Because it is burdening commerce.

That is what the railway companies say about the other baronially guaranteed lines.

That is why we object to bringing them in, too.

The Deputy can claim consistency in this. He has objected to take in any of the companies to be absorbed in the Bill. He is objecting to the Bill as a whole, and he would prefer if you would strike out any and all of the companies in the schedule.

We are objecting to any uneconomic proposition being put on the Amalgamated Company.

Exactly, and the railway companies say that all these baronial railways are an uneconomic proposition. The fact that they have been a burden on the baronies bears that out. Deputy Good can consistently oppose this amendment, notwithstanding the desire of his constituents. But I cannot understand how the other supporters of the Bill can oppose the amendment. Every supporter of the Bill who really wants to think consistently with regard to the Bill has a right to support this amendment, or certainly to give his reasons for opposing it.

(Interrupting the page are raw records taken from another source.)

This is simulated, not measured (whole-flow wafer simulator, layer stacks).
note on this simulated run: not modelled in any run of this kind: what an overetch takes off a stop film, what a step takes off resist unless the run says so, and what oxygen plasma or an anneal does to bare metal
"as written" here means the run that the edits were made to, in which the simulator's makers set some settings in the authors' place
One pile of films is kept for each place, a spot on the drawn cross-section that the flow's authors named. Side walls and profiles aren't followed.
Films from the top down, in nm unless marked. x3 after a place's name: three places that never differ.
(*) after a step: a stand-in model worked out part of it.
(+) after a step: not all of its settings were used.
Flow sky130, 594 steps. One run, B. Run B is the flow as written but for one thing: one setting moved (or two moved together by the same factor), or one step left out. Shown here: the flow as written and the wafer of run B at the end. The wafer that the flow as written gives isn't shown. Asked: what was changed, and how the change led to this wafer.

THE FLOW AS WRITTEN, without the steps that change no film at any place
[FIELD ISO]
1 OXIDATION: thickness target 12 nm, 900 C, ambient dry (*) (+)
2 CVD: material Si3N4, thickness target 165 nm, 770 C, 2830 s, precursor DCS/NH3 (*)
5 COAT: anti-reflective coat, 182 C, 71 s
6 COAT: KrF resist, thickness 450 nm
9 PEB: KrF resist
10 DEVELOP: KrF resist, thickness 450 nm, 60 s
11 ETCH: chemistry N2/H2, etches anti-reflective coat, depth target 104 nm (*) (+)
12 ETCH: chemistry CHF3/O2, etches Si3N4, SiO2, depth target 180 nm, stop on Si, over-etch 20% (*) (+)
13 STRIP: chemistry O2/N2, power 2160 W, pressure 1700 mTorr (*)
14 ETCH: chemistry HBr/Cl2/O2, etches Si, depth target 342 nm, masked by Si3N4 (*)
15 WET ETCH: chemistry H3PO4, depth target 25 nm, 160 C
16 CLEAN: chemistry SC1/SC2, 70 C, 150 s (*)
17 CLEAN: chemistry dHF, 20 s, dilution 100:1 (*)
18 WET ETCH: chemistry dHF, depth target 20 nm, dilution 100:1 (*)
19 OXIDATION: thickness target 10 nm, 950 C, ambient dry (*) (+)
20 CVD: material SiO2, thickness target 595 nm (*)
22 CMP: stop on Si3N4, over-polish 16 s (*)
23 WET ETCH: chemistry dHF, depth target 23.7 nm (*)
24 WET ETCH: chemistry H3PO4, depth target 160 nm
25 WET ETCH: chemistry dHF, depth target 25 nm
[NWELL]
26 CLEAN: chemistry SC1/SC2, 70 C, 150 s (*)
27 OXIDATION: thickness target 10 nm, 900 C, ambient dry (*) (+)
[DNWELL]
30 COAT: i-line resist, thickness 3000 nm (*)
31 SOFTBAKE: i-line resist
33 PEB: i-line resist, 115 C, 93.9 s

I want to supplement Deputy Johnson's argument in respect of management. Deputy Good is not aware that up to 1914 this particular line balanced its accounts, and that it had not become a charge in regard to its working on the ratepayers. It is quite possible that with superior management which a combination like the Amalgamated Company would be able to give to such a concern it would be brought back to the state in which it happened to be up to 1914; because in the years 1914-15 a contribution had to be made towards its working expenses by the County Councils, and the County Councils were empowered to take it over. I want to impress this upon Deputy Johnson, that here he has an example of what State management or County Council management is, as contrasted with what private management has done on this particular line. Up to 1914-15 under private management this line paid its way. Since the County Councils got it, it has been a burden on the ratepayers, and at the present time it is such an incubus on the ratepayers of Wicklow that the rates cannot, and will not, be paid in that particular area. There are only 1,200 or 1,300 rateable properties in Wicklow contributing to the upkeep of this railway, and if the President has thought fit to subsidise the baronies in the case of all the other railways in Ireland where these baronially guaranteed railways exist, he has not shown any reason why he should not subsidise the baronies through which the Blessington Steam Tram runs. That is an argument that he has not met. If you refuse to place this line on the Amalgamated Company, then I say subsidise it to the extent that you are subsidising the others. Pay off the capital expenditure and levy a rate for ten years on that area, and then we are satisfied.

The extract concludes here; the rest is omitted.